Like me, he was a Negress. Unlike me, he dressed the part. He wore black shoes with princess heels, and flesh coloured hose, through which dark hair sprouted, and a lemon yellow shift with grease spots on it, and a purple head scarf and bangles. He carried a strapless purse, out of which he removed, after little or no consultation with his mother, a compact and lipstick to dress his face too. As my mother looked at that boy, she brushed my eyes closed with the back of her hand.

- from Hilton Als, The Women 1996

I am black and that won't ever change, yet I've never really been forced to accept that and it's causing turmoil in my inner being... So much for shattered dreams, which, by the way are all white, perhaps because TV families are white.

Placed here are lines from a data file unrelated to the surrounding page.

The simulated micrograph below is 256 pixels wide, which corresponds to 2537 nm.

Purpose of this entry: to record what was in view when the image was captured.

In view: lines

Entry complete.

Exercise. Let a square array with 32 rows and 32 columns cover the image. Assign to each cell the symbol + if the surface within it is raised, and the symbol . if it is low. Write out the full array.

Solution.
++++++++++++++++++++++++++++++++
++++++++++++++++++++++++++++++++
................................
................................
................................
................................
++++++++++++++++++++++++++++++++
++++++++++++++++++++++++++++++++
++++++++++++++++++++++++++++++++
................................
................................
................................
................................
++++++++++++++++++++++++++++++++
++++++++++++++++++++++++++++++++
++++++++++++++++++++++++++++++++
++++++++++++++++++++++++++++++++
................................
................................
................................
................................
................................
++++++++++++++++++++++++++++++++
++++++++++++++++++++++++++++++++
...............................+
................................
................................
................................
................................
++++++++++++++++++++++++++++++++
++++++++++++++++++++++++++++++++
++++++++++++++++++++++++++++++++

- from Gary Fisher, Gary in Your Pocket 1996

Lying across yards of white modular furniture we weren't supposed to be on, we listened to The Ohio Players and talked about the maid. I was white and she was rich and her blackness had the shine of a Steinway in that pit of marshmallow squares. Hers was the house I ran to when I quit Hebrew School after a boy in my class punched me in the head. We ate peanut butter and bacon sandwiches and waited for my mother to kill me. She was the only girl that could beat me up, and sometimes she wanted to. We were aggressive girls left to our own devices in a plush wall-to-wall carpeted house where parents rarely roamed. Contrary to the polite policies that were handed down to me, the liberal McGovern politics of my parents, of a school district privileged enough to be generous, I knew in fact that she and I were quite different. She had an inch of hair on her head, which she claimed could be combed out to seven. Because she was black she was allowed to have such short hair and I envied her ability to look like a boy even while wearing one in an endless collection of flower-print dresses with apron ties.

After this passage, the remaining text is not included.